I’m completely exhausted today, dear readers, but extremely happy: two days ago I finished my novel revision for the excellent editor at major-publisher-who-shall-remain-nameless-until-there’s-a-contract-on-the-table. Printing and proofing always takes longer than any reasonable creature would guess it would, so it was not boxed up until well into yesterday evening, and not mailed until this morning. But it is done, done, done.
I shall now collapse into a little puddle of gratified endeavor until my next project starts poking at me. I estimate I have until Friday.
Now that Martin Luther King, Jr. Day is past, it is once again safe to send queries to agents: true, they still need to get tax information out to their clients by the end of the month (the IRS keeps an eagle eye on royalty payments), but by now, the New Year’s Resolution rush of queries has died down a bit. Translation: they are a WHOLE lot less grumpy today than two weeks ago.
I have been concentrating for the past couple of weeks on helping you prep for contest entries, since PNWA’s contest deadline is in February, but talented and insightful reader Janet gently reminded me of something last week: I haven’t actually written a blog on how to put together a query letter since…could it have been as long ago as September of 2005? Yet here I was, blithely sending those of you who have never done it before out into the tiger-filled woods with no guidance.
So I’m going to take a brief detour from contest prep issues to run through query basics again. Because, although I know that my readers are too savvy to fall into the pitfalls of the average writer, the vast majority of query letters agents receive are either uncommunicative, petulant in tone, or just poor marketing.

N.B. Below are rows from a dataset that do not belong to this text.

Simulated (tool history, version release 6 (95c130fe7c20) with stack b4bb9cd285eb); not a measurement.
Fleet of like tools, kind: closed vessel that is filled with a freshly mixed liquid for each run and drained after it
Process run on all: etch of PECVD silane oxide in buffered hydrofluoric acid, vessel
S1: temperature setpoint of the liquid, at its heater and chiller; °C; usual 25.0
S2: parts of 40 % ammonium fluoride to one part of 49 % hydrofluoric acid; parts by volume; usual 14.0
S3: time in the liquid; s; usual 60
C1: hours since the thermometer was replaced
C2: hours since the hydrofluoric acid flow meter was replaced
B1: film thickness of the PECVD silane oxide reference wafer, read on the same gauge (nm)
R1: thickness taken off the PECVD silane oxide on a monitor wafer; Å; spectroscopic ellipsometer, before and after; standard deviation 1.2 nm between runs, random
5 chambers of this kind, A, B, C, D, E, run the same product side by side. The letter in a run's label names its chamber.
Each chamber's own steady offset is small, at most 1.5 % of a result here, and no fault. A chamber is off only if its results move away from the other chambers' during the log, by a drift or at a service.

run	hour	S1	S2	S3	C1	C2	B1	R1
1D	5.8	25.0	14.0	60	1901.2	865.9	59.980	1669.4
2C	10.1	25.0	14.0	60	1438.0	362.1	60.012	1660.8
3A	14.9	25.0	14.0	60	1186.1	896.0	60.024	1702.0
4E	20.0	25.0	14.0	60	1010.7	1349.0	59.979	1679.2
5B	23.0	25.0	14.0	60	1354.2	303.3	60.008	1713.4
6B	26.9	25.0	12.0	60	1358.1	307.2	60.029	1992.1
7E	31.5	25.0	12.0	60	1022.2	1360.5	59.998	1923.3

We can do better than that, I think.
For those of you absolutely new to the process, a query letter is a 1-page (single-spaced) polite, formal inquiry sent out to an agent or editor in the hope of exciting professional interest. Businesslike without being in business format (I hate to be the one to break it to those of you who just love the non-indented paragraphs common to business letters, but that style appears illiterate to folks in the publishing industry), a good query introduces the book and the author to a prospective agent in precisely the terms the industry would use to describe them.
There are a zillion guides out there, each giving ostensibly foolproof guidelines for how to construct a positively stellar query letter, but in my experience, simple works better than gimmicky. (Possibly because the former is rarer.) Typically, a query letter consists of five basic parts:
1. The opening paragraph, which includes the following information:
* A brief statement about why the writer is approaching this particular agent (Hint: be specific. “I enjoyed hearing you speak at Conference X,” “Since you so ably represent Author Q,” and “Since you are interested in (book category), I hope you will be intrigued by my book” all work better than not mentioning how you picked the agent in the first place.)
*The book’s title
*The book’s category (i.e., where your book would sit in Barnes & Noble. Most queries leave this off, but it’s essential. If you don’t know what this is, or are not sure where your book will fall, please see the BOOK CATEGORIES section at right).
*Word count. (Actually, I have never included this, because it makes many novels easier to reject right off the bat, but many agents to have it up front. Because, you see, it makes it easier to reject so many queries off the bat. If your work falls within the normal word count for your genre – for most works of fiction, between 80,000 and 100,000 words – go ahead and include it. And if you don’t know how to figure word count, please see the WORD COUNT category at right.)
2. A paragraph pitching the book. (If you already have a 3-4 sentence elevator speech prepared, feel free to use this as your second paragraph.)
3. A BRIEF paragraph explaining who the target market for this book is (over and above the book category) and why this book might appeal to that demographic in a way that no other book currently on the market does. If the demographic is not especially well-known (or even if it is; agents tend to underestimate the size of potential groups of readers), go ahead and include numbers.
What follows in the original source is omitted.